Capitol Weekly

Monday, July 5, 2004

Senate and Assembly Quickly Pass Measure
to Battle Open Primary Initiative

By KRISTIN MAYER

In a bipartisan effort, legislators in both houses quietly passed SCA 18 in an eleventh hour attempt to compete with a non-partisan primary elections initiative currently on the November ballot. The Senate Constitutional Amendment Committee, chaired by Senator Charles Poochigian, met on June 21 to discuss the constitutional revision that author Senator Ross Johnson says will foster a “full, free, and open debate in California’s electoral process. The following day, the Assembly Elections, Redistricting, and Constitutional Amendment Committee approved the measure with a 4-0 vote in an unannounced meeting.

SCA 18 would guarantee that every political party participating in a primary election for a partisan office has the right to participate in the general election as well. Each party would rightfully place on the general election ballot the name of the candidate who received the highest number of votes among that party’s candidates. “This is all about voter choice,” explained Johnson, who co-authored the measure with Senator Deirdre Alpert.

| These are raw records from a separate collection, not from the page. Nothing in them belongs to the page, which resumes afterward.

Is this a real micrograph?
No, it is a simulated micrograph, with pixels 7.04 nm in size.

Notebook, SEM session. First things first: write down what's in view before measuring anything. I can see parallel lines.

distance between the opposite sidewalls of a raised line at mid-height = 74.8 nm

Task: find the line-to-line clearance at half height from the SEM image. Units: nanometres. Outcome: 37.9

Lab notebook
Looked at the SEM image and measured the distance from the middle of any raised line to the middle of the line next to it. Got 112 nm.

The California Constitution currently requires the Legislature to provide partisan offices with primary elections including an open presidential primary. The secretary of state must find each name on the ballot to be general election candidates recognized throughout the nation or throughout California for the office of President of the United States. Names would also include those candidates placed on the ballot through petition.

The amendment addresses two issues, primary elections and surplus State property funds. Opponents of the measure criticize Johnson for sneakily deceiving voters into voting for something with which they do not agree. Johnson said he refused to be pulled into that trap. “What this is designed to do is confuse the voters,” and comes in direct conflict with voter choice, said Kevin Spillane, consultant for Californians for an Open Primary, a group which supports the nonpartisan initiative.

Supporters of the Voter Choice Open Primary Act likened Johnson’s measure to a “Trojan Horse.” It makes no sense that the measure’s two subjects are together, Spillane pointed out. They have amended a bill and quietly tried to rush it through under the guise of “motherhood and apple pie” surplus property language. Johnson claims that a difference exits between initiatives that originate with lawmaker and voters. According to the legislative counsel, unconstitutional amendments do not fall under the rule. Spillane criticized the counsel’s authority and objectivity. Opponents of Johnson’s measure claim that its two-subject nature violates a rule in the California Constitution limiting initiatives to one subject. Yet courts have rarely implemented this rule to void ballot initiatives.

Spillane said that while he hopes this does not go to court, he is willing to pursue all legal remedies. “This is one of the bloodiest, ugliest initiative fights that we’re going to see all year” because it threatens political insiders. Spillane explained. This is why the California State Legislature is held in so much low esteem, he added.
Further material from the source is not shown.